By coincidence, I just got a 1953 brochure from Lakeville Arms, makers of the Harvey "Prot-X-Bore" zinc-washer-base and "Jugular" half-jacket pistol bullets. It contained the following: "As a special service to our customers, we are stocking mercury (difficult to obtain in some localities) in one-pound containers, sufficcient to clean dozens of barrels....the mercury can be used over and over until amalgamation of the lead and mercury makes the mercury approach a semi-solid when it ceases to be of further use."

Lower down: "ONE SHOT CLEANER.... The one shot cleaner consists of a non-polar capsule containing a special mercuric amalgam....The capsule is loaded behind any bullet in any caliber rifle or revolver with light loads of pistol powder. When the gun is fired, the special alloy of mercury is vaporized and deposits itself on the entire length of the barrel, saturating all leaded surfaces. The gun is laid aside for approximately one hour and then swabbed out with any ordinary patch, leaving the barrel slick, clean and free from any lead. The non-polar capsule eliminates any possibility of the mercury compound attacking the brass case or the base of the bullet."

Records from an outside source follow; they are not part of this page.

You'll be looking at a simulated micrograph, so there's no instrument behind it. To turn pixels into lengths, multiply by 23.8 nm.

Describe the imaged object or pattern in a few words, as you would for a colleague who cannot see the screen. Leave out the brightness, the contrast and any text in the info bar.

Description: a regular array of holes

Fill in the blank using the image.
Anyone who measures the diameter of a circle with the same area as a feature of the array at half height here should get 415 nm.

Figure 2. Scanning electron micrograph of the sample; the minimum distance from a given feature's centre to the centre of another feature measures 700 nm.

GEEZ, THEM WUZ THE DAYS!!!

floodgate

9.3X62AL
08-03-2007, 01:37 PM
exblaster:

By coincidence, I just got a 1953 brochure from Lakeville Arms, makers of the Harvey "Prot-X-Bore" zinc-washer-base and "Jugular" half-jacket pistol bullets.
the base of the bullet.

floodgate

Seems like it's about time it arrived. Talk about unresponsive customer service! :-)

Whitespider
08-03-2007, 10:10 PM
Back in the day ...............................

Dave

:redneck: :mrgreen:

The Dust Collector
08-03-2007, 10:18 PM
I have been paper patching for my 45-70 & 375 H&H for more years than I care to remember. When I first started, the "old timey" (onion skin) typing paper was plentiful in both 100% & 25% cotton content. It was cheap as well and I purchased several reams at the time. As years passed and my shooting increased my supply dwindled. Before I ran out, I started looking around for an alternative paper since that onion skin was no longer locally available.
My research lead me to trying various manufacturer's forms of tracing paper. Some were good , some not so good, and some that are down right bad. The only tracing paper that I have found to be consistant from tablet to tablet and has very good qualities for patching (I patch wet by the way) is made by Mead and it is their ACADEMIE Tracing Paper #54200. This paper is very common, and the last couple of tablets I purchased was from Wal-Mart. It's priced at about $2.50 for a 40 sheet tablet. I find that this paper is more than acceptable substitute for the onion skin. It has almost the same toughness that the 25% has when wet. I think anyone trying this Mead tracing paper would like it. A commercial source for newly manufactured onion skinyou can go to a web sight by the name of The Papermill Store.
http://www.thepapermillstore.com/product.php?productid=9304
I've tried this paper as well, and I find no difference from my "Old Timey" paper. "Old Timey" is the definition told to me and used by an office supply store that has been in buisness in my town as long as I can remember.
The brown papers (craft types and paper bags and such) mentioned earlier are cheaply manufactured. Less effort is put into these than let's say copier paper. These are abrasive as well. The silicates and natural contaminates have been removed verses the brown papers, BUT the whiter the paper in this case, copier, the more titanium dioxide and certain types of clay has been added as a whitener and stiffener. To be transparent as in onion skin or tracing paper is, the cleaner the paper and the purer the cellulose making up this paper.
I hope that this may help someone, as I spent much time and cash experimenting with various papers.
You Servant DUST

Ricochet
08-03-2007, 11:15 PM
Has anyone considered coffee filter paper?

Char-Gar
08-04-2007, 09:06 AM
A few years back, I visited a place in San Antono Texas that remanufactured ammo for police departments and others. The owner gave me a trip through his small plant. When the brass cases came back in, the first step was to clean and polish them. He did that in bulk by placing the cases in a cement mixer with shreded paper towels. The fired cases came out looking like new.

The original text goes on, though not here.